Lecture and book talk on Great Dismal Swamp delivered by Daniel Sayers on March 30!

American University Professor, Daniel Sayers to deliver Spring 2017 African Diaspora Lecture

On Thursday, March 30, at 7 pm, Dr. Daniel Swan will deliver the Spring 2017 African Diaspora Lecture. The lecture, also part of the Stone Center’s Writer’s Discussion series, will focus on the subject of Sayer’s book, A Desolate Place for a Defiant People: The Archeology of Maroons, Indigenous Americans, and Enslaved Laborers in the Great Dismal Swamp. Sayers is an Associate Professor and Department Chair in the Department of Anthropology at American University in Washington, D.C.

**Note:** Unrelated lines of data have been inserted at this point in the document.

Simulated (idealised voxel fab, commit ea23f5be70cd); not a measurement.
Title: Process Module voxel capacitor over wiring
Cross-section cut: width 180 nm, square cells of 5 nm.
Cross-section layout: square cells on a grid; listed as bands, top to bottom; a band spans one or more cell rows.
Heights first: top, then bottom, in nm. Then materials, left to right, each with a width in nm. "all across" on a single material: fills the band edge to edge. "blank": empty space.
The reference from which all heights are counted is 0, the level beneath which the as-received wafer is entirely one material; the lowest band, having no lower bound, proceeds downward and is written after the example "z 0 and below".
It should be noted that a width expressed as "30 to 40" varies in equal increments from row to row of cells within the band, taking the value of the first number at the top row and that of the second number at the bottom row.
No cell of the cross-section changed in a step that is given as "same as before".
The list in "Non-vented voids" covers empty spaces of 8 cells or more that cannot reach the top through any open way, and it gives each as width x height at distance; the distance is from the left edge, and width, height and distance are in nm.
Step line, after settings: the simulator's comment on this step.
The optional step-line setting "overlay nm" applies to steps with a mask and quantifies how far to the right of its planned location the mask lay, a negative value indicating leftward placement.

Trained in philosophy, anthropology, history, and archaeology, Dr. Sayers is a Historical Archaeologist who works in the United States. Currently, his Great Dismal Swamp Landscape Study is exploring the social and economic history and world of resistance communities that thrived in the swamp interior from 1607 up through the Civil War. The project includes several scholars from around the U.S. Dr. Sayers is also working to develop an archaeological project centered on transient laborers and hobos in 1920–1950 America. Additionally, Dr. Sayers is developing a novel animal emancipation agenda for historical archaeology, he is elaborating original marronage theories and perspectives, he is engaged in the politics of the "Underground Railroad," and, he continues his work the 19th-century transition to agrarian capitalism in the Midwest and beyond. Dr. Sayers works with many undergraduate and graduate students in all of these projects and research areas.

Sayers received his PhD in Historical Archaeology from the College of William & Mary, his MA in Anthropology from Western Michigan University, and BA in Philosophy and Anthropology from Western Michigan University.

The March 30th lecture is free and open to the public and will take place in the Hitchcock Room of the Stone Center.